“I was completely scandalized, but I thought it was fantastic,” Nettles said. “As the story goes, when we were leaving my aunt Courtney said, ‘So, Jennifer, what did you think? Did you like it?’ And I turned around and looked at the marquee, and I said, ‘I’ll be back.’”
Though a longtime musical theater fan, she didn’t initially intend to write both the musical’s book and songs, but she found that the collaborators she was working with weren’t getting the tone she was going for. “I wanted to make sure that it wasn’t campy,” she said. “It would have been so easy to get it wrong. It would have been so easy to do ‘A little pinch of this and a little dash of that’ — Oh, God, save us.”
Eventually, Nettles was introduced to Mary Zimmerman, a theater and opera director who won a Tony Award in 2002 for her Broadway adaptation of Ovid’s “Metamorphoses” and has been honored with a MacArthur fellowship. Zimmerman was impressed by the “density” of the musical’s plot and by how fully realized Nettles’s draft was. “There wasn’t a bad song,” she said, “and she has a real sense of the rhythm of the scenes.”
Together, the writer and director led a trip to Palermo last October with some of the creative team. Beyond just connecting with Giulia via the location — her “dry, hot world,” Nettles said — it also gave a sense of the city’s polyglot history.
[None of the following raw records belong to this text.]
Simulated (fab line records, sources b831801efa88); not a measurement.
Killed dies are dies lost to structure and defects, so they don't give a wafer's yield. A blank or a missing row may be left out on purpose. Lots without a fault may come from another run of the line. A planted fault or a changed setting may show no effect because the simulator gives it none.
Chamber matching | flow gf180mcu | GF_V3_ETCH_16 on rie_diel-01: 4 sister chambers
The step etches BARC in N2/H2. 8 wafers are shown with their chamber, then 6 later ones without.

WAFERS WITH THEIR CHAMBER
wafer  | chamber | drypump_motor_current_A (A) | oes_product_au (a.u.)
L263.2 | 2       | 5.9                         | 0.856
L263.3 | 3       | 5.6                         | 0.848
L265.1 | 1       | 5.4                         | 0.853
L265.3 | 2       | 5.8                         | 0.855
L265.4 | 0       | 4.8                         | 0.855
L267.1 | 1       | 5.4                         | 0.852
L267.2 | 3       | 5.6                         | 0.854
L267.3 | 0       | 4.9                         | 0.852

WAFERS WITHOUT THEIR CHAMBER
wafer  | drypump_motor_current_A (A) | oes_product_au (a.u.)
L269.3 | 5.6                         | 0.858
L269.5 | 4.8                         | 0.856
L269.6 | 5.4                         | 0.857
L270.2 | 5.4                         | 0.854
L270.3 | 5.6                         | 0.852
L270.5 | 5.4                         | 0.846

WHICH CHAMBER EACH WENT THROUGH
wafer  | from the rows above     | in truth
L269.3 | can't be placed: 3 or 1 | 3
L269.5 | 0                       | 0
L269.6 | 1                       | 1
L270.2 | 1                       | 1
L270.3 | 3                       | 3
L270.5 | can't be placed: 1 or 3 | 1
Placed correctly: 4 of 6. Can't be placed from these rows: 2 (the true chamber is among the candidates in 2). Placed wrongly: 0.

“Sicily was tossed around for hundreds of years in terms of who occupied it, who owned it,” she said. “All that is in the architecture, it’s in the food, it’s such a mélange. Seeing the place gave more permission to explore the darkness of it, all of the textures. And musically, this piece is very much anachronistic — obviously, it’s set in 17th-century Sicily, but it’s not that music, it’s pop music. I call it a pop-eretta.”